There's Someone Missing This Thanksgiving

November 23, 2017

By Sanda Rathamone
November 23, 2017

You will always have a place in our table.
It has now been seventeen months without Elijah and I wish that I could find the right words to describe how painful the holidays feel without him. The only word that I could think of is: incomplete.

It's not a real Thanksgiving without Elijah. 

This year's Thanksgiving would be Elijah's first (where he could actually be seated at the table)... oh how there are so many firsts that I wish we could witness with him...

Today, he would be a year-and-almost-a-month-old, nearly thirteen months. He would be the light in my eyes and the joy in my smile, while we enjoy Thanksgiving dinner. He, along with Jazmine - his younger cousin - would be the highlight of our family bonding, they would be playing together.

It was not only difficult for me to celebrate my twenty-fifth birthday the past week, it was also a dreadful couple of days before Thanksgiving.

My health professor ended our class with a video about gratitude from the perspectives of a young girl and an old man. And while watching this video, I couldn't help but feel so ungrateful. It's strange because the past few or so months, I have felt so grateful for life! It just didn't make any sense of how watching this video now made me feel that there was nothing left to be grateful for. I just couldn't shun the thought that Elijah should be here.

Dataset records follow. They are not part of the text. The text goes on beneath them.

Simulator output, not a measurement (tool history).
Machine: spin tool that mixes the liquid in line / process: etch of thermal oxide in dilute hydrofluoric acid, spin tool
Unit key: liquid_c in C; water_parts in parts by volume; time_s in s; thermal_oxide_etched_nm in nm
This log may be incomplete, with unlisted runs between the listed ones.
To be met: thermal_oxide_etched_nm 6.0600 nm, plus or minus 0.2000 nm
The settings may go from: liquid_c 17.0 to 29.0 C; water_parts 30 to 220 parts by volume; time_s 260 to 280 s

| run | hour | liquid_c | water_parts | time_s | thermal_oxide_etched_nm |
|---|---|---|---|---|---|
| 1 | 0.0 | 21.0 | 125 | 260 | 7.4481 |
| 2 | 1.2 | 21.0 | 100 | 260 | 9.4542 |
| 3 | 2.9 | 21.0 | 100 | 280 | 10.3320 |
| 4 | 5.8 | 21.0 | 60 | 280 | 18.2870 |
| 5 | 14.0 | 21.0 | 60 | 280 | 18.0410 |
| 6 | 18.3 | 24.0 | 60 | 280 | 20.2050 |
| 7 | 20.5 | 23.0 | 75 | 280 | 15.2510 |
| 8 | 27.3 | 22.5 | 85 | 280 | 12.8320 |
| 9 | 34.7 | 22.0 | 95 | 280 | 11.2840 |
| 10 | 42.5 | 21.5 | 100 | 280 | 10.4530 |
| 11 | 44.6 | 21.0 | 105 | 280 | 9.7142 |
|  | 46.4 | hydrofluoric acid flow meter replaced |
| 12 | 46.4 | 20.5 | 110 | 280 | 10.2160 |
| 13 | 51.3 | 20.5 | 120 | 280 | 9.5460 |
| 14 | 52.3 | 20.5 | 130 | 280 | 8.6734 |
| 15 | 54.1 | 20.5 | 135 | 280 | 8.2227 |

Moreover, this Thanksgiving would be the first holiday that I would actually stay home and celebrate with my husband's family. I knew that a part of me would struggle in keeping my grief "in check."

And then yesterday, my child development professor mentioned the very question that shattered my heart.

She asked, "Could you please raise your hands if you are a parent?"

Of course, we talk about preschoolers, babies, and pregnancy in this class - I'm a child development major and know to expect questions like this - but it still hurts to hear this question. Because I know that she is asking based on the intent to receive answers from or explain something to "experienced" parents. I also know that she does not mean to cause any emotional harm to stillbirth parents and most likely is unaware of the effects of this question to those who grieve a loss or even struggle with infertility.

But it hurts and that's my truth. It. hurts. 

I wanted to raise my hand, I wanted to say, "me, too." when she said, "oh, there's only just a few of us." She made it sound like it was a "club" to be a parent. But, I didn't say anything nor raised my hand. I just sat there feeling like I betrayed Elijah - I should have raised my hand.

Is it stupid to admit that I feel guilty for not doing so?

Thanksgiving dinner turned out to be just as I expected: a house full of family, a busy kitchen, lots of food, some conversations, a bit of laughter, and most of all, all eyes on Jazmine, including mine. I only wish that she was not the only baby present and that she and Elijah would be sharing toys and crawling and climbing on all and any surface they could reach.

Elijah would be just four months older than Jazmine, possibly showing her the ropes to things he has learned to do...

I sat just across from Jazmine and her mother and felt that Elijah should be in my lap, eating with me -  even something as small as this means so much to me. But, my lap felt empty, my arms incomplete. Although, I did feel that Elijah was trying to comfort me - he sent me his numbers to remind me that he is always with me.

Maybe that is why I am writing this: to show parents with living children that it is such a blessing to be in the presence of your children and them of you. To cherish every moment with your child, to hold on tight to them, and to kiss them every chance you get. Because there will never be another moment just like this one.

My health professor also said that, "When we are asked what we are grateful for, no one really mentions materialistic things." But, who knows? There might actually be someone who does!

It took me a little while, but I rediscovered what I am grateful for:

I am grateful for having one of two hearts that ultimately knows what it means and how it feels to love Elijah. There is no other deeper love than the love for those we have lost. 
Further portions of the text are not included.